For starters, we'll have a "sallet" -- salad -- from Margaret Huntington Hooker's 1896 book, "Early American Cookery," reprinted in 1981 by Americana Review. Comprising dozens of Colonial recipes Miss Hooker gathered, the book includes instructions for, among other things, grilling a calf's head, boiling hops and frying apple pies: "Make a sweet Crust, roll and cut out with a Saucer. Fill with Apple Sauce, double over the Crusts and pinch the Edges. Fry in smoking Fat. To be eaten hot for Supper."
Having a salad then usually meant growing or foraging your own greens, so the recipe begins, "Let the Herbs be fresh-gathered ..." The "sauce" is much like our dressing, made from olive oil, hard-boiled egg yolks, cream, butter, mustard, salt, vinegar and sugar.
For the soup course -- Cream of Cauliflower -- we'll dip into "The Margaret Rudkin Pepperidge Farm Cookbook" from 1963, part memoir and chock full of recipes, a scant few using Pepperidge Farm products, and delightful illustrations by children's book illustrator Erik Blegvad. Mrs. Rudkin is a knowledgeable and amiable companion as she guides us through her growing-up years in New York City; how she began her business in 1937 selling her homemade, stone-ground whole wheat bread to the local grocer; and life on her husband's ancestral farm in Ireland, which they purchased in 1953. The bonus is that Mrs. Rudkin devotes an entire section to "Cooking from Antique Cookbooks," beginning with the first printed cookbook, "De Honesta Voluptate et Valitudine" ("On Right Pleasure and Good Health"), published in Venice in 1475.
"What fascinates me is that so many of the same foods we use today were being used then in practically the same way," she writes.
For our main course, I'm tempted to follow Andy Warhol and Suzie Frankfurt's recipe for roast pig, from their "Wild Raspberries" cookbook written and lavishly illustrated in 1959 and published in 1997: "Contact Trader Vic's and order a 40 pound suckling pig to serve 15. Have Hanley take the Carey Cadillac to the side entrance and receive the pig at exactly 6:45. Rush home immediately and place on the open spit for 50 minutes. Remove and garnish with fresh crabapples."

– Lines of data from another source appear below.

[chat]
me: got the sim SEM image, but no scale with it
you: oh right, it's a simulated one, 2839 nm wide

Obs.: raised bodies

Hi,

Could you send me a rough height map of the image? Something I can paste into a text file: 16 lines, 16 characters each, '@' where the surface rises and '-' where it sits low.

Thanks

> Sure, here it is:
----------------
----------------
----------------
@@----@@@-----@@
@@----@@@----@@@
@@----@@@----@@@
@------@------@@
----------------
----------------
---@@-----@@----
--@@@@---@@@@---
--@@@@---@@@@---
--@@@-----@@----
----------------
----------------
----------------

But even my fantasy kitchen lacks an open spit, so let's make Braised Chicken Stuffed with Noodles from "The Alice B. Toklas Cookbook" of 1954, which vividly recounts the years she spent with Gertrude Stein in France. The noodles (only homemade will do) are cut in narrow strips and mixed with grated parmesan and Swiss, heavy cream and small mushroom caps. The bird is stuffed, trussed and browned in butter, simmered for an hour in a cup of chicken bouillon then covered with Sauce Mornay -- bechamel with cheese, in this case parmesan -- and placed in a hot oven to glaze.
Our vegetable side is fresh okra, done the way "The Yearling" author Marjorie Kinnan Rawlings taught me to do it in "Cross Creek Cookery" -- boiled for exactly seven minutes and served with Hollandaise sauce. In this anecdote-laced 1942 cookbook, she documents the way she and her hired help cooked in the 1930s at her Cracker-style farmhouse in Cross Creek, Fla. It's Southern backwoods eating, what with the cooter soup, grits and all.
Dessert, from Betty Crocker's Picture Cook Book of 1950, is "Inexpensive Sponge Cake," with a rich taste and firm texture that belie its name. We'll serve it with fresh raspberries and whipped cream, but before we tuck into it, we'll raise our coffee cups to the real Betty Crocker, Marjorie Child Husted, who for 20 years led the General Mills Home Service Department and the cookbook's production.
Still wondering what a cooter is? Think soft-shell turtle. Mrs. Rawlings advises, "Scald the feet and rub off the skin."